As the Senate adjourned last month, Sen. Martha Escutia, D-Montebello, was
on the Assembly floor, desperately lobbying Assembly leaders to pass through
her bill on the digital divide, SB 909. Her bill was being used as a
bargaining chip between the two legislative houses and, like many others, it
was being held hostage by Capitol politicking.

But when word spread that the Senate had adjourned–and that her legislation
was dead for the year–Escutia stormed off the Assembly floor and back to the
Senate chamber. The problem: With her went three Assembly bills that she had
taken custody of to transmit to the Assembly.

And so, like Escutia’s bill, each of the three Assembly bills died for the
year. Several in the Capitol have called the episode “unprecedented.”
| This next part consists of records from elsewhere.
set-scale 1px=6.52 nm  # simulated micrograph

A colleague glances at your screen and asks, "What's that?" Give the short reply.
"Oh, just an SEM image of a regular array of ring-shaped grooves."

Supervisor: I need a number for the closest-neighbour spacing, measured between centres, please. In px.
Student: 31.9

“End of session is a hectic time where anything can and will happen,” says
Sen. Joe Simitian, D-Palo Alto, who was with Escutia at the time. “And in
this case, it did.”

The story begins on the Senate floor.

“Mr. Simitian, you better get on your horse, because I am going to shut this
sucker down pretty soon,” announced Senate Leader Don Perata in the waning
minutes of session, telling his fellow Democrat that had only minutes to
gain his bill back from the Assembly.

Simitian hustled toward the Senate desk and huddled briefly with Escutia,
who emerged from the impromptu gathering, folder in hand. Hoisting it up
triumphantly in the air, she marched off the Senate floor–carrying the
ill-fated three bills to the Assembly.

“We scurried over together,” recalls Simitian, who was trying to track down
the fate of SB 426, his bill covering liquefied natural gas.

The rest of the senators milled about the room, idly passing the time, but
less than a minute later, Perata queried, “Is there any further business to
come before the house?”

Silence.

“Seeing none, we are adjourned,” Perata declared.

The chamber broke out in applause, as senators and staffers, weary from a
week of marathon floor sessions, were free to go home. But across the hall,
the mood was much more sedate, as a handful of bills were delayed until next
year with the sudden Senate adjournment.

“As we were standing there [on the Assembly floor], someone said the Senate
had adjourned,” recalls Simitian. “We looked a little startled, went racing
back to the Senate only to discover that the Senate had in fact adjourned.”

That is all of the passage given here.